On Tue, 20 Dec 2022, Deepak R Varma wrote:
On Tue, Dec 20, 2022 at 08:39:09AM +0100, Julia Lawall wrote:
On Tue, 20 Dec 2022, Deepak R Varma wrote:
On Tue, Dec 20, 2022 at 07:08:24AM +0100, Julia Lawall wrote:
On Tue, 20 Dec 2022, Deepak R Varma wrote:
Hello Gustavo and Julia,
I was working on building a patch proposal using the kvmalloc.cocci file for a
driver. The recommendation from the semantic patch is to use kvzalloc instead of
a fallback memory allocation model. Please see my patch submitted here [1].
I also found another patch submitted by Gustavo [2] which suggests using
kvcalloc instead of kvzalloc. Unfortunately, I was not able to understand the
reasons/advantages using kvcalloc over kvzalloc.
The calloc variants are for zeroed arrays. zalloc variants just zero.
Thank you Julia and sorry to have missed the references in my email:
In Gustavo's case, the array has a certain number of elements of a certain
size. I don't know if you have both pieces of information in your case.

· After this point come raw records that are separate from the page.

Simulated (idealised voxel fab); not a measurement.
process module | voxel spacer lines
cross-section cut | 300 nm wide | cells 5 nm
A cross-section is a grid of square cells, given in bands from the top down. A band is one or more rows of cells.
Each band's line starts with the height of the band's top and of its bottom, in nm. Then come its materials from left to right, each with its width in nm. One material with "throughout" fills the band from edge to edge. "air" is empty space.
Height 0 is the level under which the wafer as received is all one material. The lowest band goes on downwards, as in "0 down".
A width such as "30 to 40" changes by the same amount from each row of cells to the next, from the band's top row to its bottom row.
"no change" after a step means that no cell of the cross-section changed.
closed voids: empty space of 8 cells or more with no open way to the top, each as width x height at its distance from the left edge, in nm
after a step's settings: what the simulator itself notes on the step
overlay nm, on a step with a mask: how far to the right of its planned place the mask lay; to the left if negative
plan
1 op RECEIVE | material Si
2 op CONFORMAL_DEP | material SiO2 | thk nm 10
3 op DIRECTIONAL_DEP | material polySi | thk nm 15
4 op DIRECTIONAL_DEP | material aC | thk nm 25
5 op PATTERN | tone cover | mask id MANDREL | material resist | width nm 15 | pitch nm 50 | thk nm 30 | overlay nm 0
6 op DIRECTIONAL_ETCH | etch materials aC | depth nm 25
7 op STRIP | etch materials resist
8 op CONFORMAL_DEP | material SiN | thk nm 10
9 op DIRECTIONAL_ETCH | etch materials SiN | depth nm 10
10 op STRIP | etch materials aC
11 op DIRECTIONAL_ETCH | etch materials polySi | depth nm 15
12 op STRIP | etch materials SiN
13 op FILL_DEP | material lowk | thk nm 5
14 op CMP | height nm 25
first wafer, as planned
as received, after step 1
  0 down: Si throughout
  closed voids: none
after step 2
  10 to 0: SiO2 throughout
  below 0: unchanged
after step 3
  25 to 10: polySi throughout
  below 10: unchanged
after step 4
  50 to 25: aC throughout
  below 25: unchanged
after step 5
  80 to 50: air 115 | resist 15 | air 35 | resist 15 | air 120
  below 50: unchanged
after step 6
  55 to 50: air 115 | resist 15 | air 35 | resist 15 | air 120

calloc functions take them in separately, and do the multiplication in a
way that checks for overflows.
That is correct and I do have both the pieces, the size and number. This
actually further optimizes the code. We can eliminate the array_size variable
with the kvcalloc implementation. It is not used beyond the memory allocation.
Please this code snip:
853 int count = size >> PAGE_SHIFT;
1 int array_size = count * sizeof(struct page *);
2 int i = 0;
3 int order_idx = 0;
4
5 pages = kvzalloc(array_size, GFP_KERNEL);
6 if (!pages)
7 return NULL;
Thank you for your advise. I will wait to see Gustavo has any further guidance.
I will send in a revision to my patch accordingly.
Great. A calloc function definitely looks like a good choice here.